What to Bring to Music Camp

 Guitars, keyboards, bass, drums, and more … oh my! Those are just a few examples of music instruments you’ll find at our Pali Adventures music camp

And if you’ve never sent your child to music camp, especially overnight summer camp in California, you probably have some questions. 

We provide a camp-wide packing list, and we also have a convenient order-online camp store that you can get basics from, but that list doesn’t include things like instruments, or guitar straps. 

To make your packing process more manageable, we’re addressing your “what to bring to music camp” essentials below. 

Your Instrument 

If your child is a musician already, as in they’ve picked an instrument or two that they specialize in, they may like to bring those with them to camp. Most of the time, airlines will let you check instrument-travel bags for an additional fee, or let you carry them on. We also have a variety of instruments for those who do not have their own.

If your child plays something a little harder to travel with, like a piano or a drumset, don’t worry about figuring out how to travel with those. Imagine having to pack a drum set and get it on a plane – that would be a nightmare! We have pianos and drum sets that your camper can use on our campus. 

While your child doesn’t need to worry about anyone stealing their instrument (but label it anyway), they will be traveling with it. If your child has an antique instrument or a “performance,” leave that at home. Kids aren’t necessarily the gentlest on their belongings, and they’ll be carrying them back and forth during camp. You also don’t want to risk the airline losing or damaging something priceless. They’ll only pay so much when it comes to replacement, and you can’t replace sentiment! 

Music Accessories 

Different instruments need different amounts of accessories – the least being something like the guitar (if you fingerpick) and the most being woodwinds. 

If your child has one set of accessories (a cadence, a tuner, reeds), etc, it may be worth it to send them with another. While we may have a few extras lying around, we can’t promise they’ll be the right fit for your child’s specific instrument. Since we don’t have a music supply store on campus, something breaking could put a damper on your campers’ experience – and we don’t want that! 

Potential accessories to bring include:

  • Guitar Strings
  • Tuner
  • Cables
  • Picks
  • Headphones (that can plug into an amp)
  • Cleaning Supplies
  • Extra Sticks
  • Music Sheets
  • Pencils
  • Extra Strap

girls playing piano

A Team Spirit 

We have all levels of musicians at our camps from the I’ve-never-touched-an-instrument camper to one who performs at their school’s assemblies. We expect campers to be welcoming and encouraging no matter their level of experience. A band, orchestra, or song is made up of different musicians for a reason – everyone’s sound contributes something different! 
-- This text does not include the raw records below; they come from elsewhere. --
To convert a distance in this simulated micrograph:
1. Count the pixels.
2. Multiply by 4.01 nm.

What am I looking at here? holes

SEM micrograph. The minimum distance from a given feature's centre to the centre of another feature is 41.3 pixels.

If your child is nervous and is a true beginner, enroll them in our “Rockstar” camp. It’s our beginning-most music camp, and they’ll be around other people with similar knowledge. 

We don’t tolerate any teasing or negative interactions between students in any case camp-wide or in the music program. 

A Great Attitude 

Do us a favor, teach your child the phrase, “It’s not hard; it’s just new.” That will get them through a lot of the unknowns and nerves of starting camp. 

Even as adults, this is a helpful phrase. Think about the last time you started a new job. You knew how to do the tasks you were hired to do – but not in the way your new job wanted them done. 

Or maybe you had to learn new skills – and they weren’t tricky level-wise, but they were new. You knew you were capable, but there was still a learning curve. 

That’s the difference between hard and new: the actual difficulty of the task, minus the learning period. 

Some things are hard, we’re not trying to undercut that, but teaching your child the difference between new and hard will help them for the rest of their life! 

A Willingness to Collaborate 

Part of the fun of music camp is that your camper will work together with other campersIt just makes sense to have these individuals interact. Otherwise, what fun is having a bunch of musically minded people together if no one makes a band? 

Who knows? Maybe the next Beatles or Rolling Stones will be founded this summer, at our camp! We can discuss royalties later. 

Our Pali-Packing Basics 

This list is in addition to our camp packing list, which includes things like socks, underwear, shorts and t-shirts, and the all-important (and always forgotten) toothbrush. 

Don’t forget to look all the way through the list – accessories, and specialty-specific items (not the ones in this post) are at the end. 

What to Bring to Music Camp

When you’re sending your child to music camp, have them bring the instrument they know how to play, or just themselves. We have enough instruments here for those who can’t travel or those who haven’t found their musical calling yet. 

As long as they bring their willingness to learn, their collaborative spirit, and their kind nature – they should be good to go!